Gorgeous Ginger Cookies

The most delicious ginger spiced cookies with orange zest and molasses. You can’t think of fall or winter spices without thinking of the lovely spice that is ginger 🍪🍂

I still think it’s a little too early to start the Christmas baking. These ginger cookies are perfect for getting in the cozy and warm fall/winter mood without going for the Christmas spices. They are perfect for that sweet spot between fall and Christmas 🍂

These gorgeous ginger cookies are crispy on the outside and perfectly chewy and soft on the inside. They are sure to hit the spot and you’d never know that they are both vegan and gluten-free 🍪

And of course… the best part of vegan baking… is that the cookie dough is totally safe to eat raw. So maybe consider making a double batch… especially if you love sneaking as many spoonfuls of raw cookie dough as I do! 😉

Click here to PIN the recipe and save it for later! 📌

If you give these ginger cookies a try, let me know! Leave a comment, rate it, and take a picture and tag @pieceofplants on Instagram! I’d love to see what you come up with 📸

You may be able to substitute coconut oil for the vegan butter, but I haven’t tested it. You would want the coconut oil to be semi-firm, not melted.

Ginger Cookies

Gorgeous ginger spiced cookies | Vegan and Glutenfree

Course Dessert, Snack
Keyword cookie, glutenfree, vegan
Prep Time 10 minutes
Cook Time 25 minutes
Total Time 35 minutes
Servings 15 cookies
Author Cecilie Bresson


  • 90 grams buckwheat flour (3.2 oz)
  • 70 grams almond flour (2.5 oz)
  • 70 grams vegan butter (2.5 oz)
  • 75 grams coconut sugar (2.6 oz)
  • 20 grams brown sugar (0.7 oz)
  • 1 tbsp molasses
  • 1 tsp orange zest
  • ½ tsp baking powder
  • ½ tsp baking soda
  • 1-1½ tsp ground ginger
  • 2 tbsp non-dairy milk


  1. Preheat the oven to 180C°/350F° convection

  2. Make sure that the vegan butter is room temperature as it's going to make the next step easier.

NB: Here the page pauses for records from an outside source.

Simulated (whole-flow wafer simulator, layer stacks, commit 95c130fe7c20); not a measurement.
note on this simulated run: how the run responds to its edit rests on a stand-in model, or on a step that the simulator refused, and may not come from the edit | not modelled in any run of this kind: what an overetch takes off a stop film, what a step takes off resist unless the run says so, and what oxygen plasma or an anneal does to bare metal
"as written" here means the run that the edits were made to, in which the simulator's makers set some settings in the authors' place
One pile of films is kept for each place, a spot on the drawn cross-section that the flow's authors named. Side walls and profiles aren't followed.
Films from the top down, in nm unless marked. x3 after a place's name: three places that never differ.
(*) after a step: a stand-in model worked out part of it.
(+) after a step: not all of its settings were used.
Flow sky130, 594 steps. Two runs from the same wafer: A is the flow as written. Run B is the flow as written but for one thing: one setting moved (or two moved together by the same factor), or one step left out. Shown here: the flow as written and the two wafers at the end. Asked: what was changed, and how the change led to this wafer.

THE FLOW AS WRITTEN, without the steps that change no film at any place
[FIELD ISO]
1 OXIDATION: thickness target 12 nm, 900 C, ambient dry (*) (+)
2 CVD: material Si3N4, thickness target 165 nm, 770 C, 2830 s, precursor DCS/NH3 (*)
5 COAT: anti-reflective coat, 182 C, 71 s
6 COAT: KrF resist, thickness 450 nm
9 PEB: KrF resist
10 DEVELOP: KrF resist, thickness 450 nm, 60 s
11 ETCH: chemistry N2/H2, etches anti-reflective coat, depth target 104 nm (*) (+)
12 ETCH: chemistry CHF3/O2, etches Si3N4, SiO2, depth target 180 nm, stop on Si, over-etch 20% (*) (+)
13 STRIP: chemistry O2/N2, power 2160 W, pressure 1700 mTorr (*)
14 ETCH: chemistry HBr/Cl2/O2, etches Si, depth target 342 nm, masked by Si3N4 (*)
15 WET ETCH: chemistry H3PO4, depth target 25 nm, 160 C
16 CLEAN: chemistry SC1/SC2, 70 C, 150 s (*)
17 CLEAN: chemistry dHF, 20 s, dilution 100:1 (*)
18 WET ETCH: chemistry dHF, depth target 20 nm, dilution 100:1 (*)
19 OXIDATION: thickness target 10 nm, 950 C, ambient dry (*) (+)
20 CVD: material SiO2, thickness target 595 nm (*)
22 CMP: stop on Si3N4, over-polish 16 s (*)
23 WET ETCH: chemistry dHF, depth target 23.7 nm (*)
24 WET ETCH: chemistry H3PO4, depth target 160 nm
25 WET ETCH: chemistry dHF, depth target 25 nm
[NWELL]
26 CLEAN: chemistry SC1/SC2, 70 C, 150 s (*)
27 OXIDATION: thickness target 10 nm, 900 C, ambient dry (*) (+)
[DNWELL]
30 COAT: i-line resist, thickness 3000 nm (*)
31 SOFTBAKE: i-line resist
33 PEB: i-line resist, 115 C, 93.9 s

  3. In a mixing bowl, add vegan butter, coconut sugar and brown sugar and mix it together with a hand mixer for 2-3 minutes. Add the molasses and orange zest and whisk for another minute. Then add the non-dairy milk and whisk again.

  4. In a small mixing bowl, mix buckwheat flour, almond flour, ground ginger, baking powder and baking soda.

  5. Add the flour mixture to the large bowl with the butter/sugar mixture. You can still use a hand mixer to mix it together if you wish or you can simply use a spoon.

  6. Line a baking tray with baking paper and add balls of the cookie dough to the tray. 

    Make sure to leave a good amount of space between the cookie dough balls as they will spread in the oven. You might need more than one baking tray but remember to only bake one tray of cookies at a time.

  7. Bake the cookies in the oven for 10-12 minutes. The cookies will flatten at lot the last few minutes you do not take your cookies out of the oven too soon.

  8. Let the cookies sit on the hot baking tray for 2-3 minutes and then gently transfer them to a cooling rack using a spatula. The cookies will be soft while they are still hot so be careful.

Recipe Notes

* When baking cookies, the ratio between butter, sugar and flour is very important so please follow the measurements in the recipe as closely as possible. 

** I used 1 tsp ground ginger to get and nice a light ginger spiced cookie. If you want a  more “spiced” ginger cookie then add 1½ tsp ground ginger. You can always just taste the cookie dough to see if you like the ginger-spice level 😉 

In the mood for more vegan cookies? Then you should definitely try these Peanut Butter Cookies 🍪

This recipe is available both in English and Danish (click the flag below to switch language)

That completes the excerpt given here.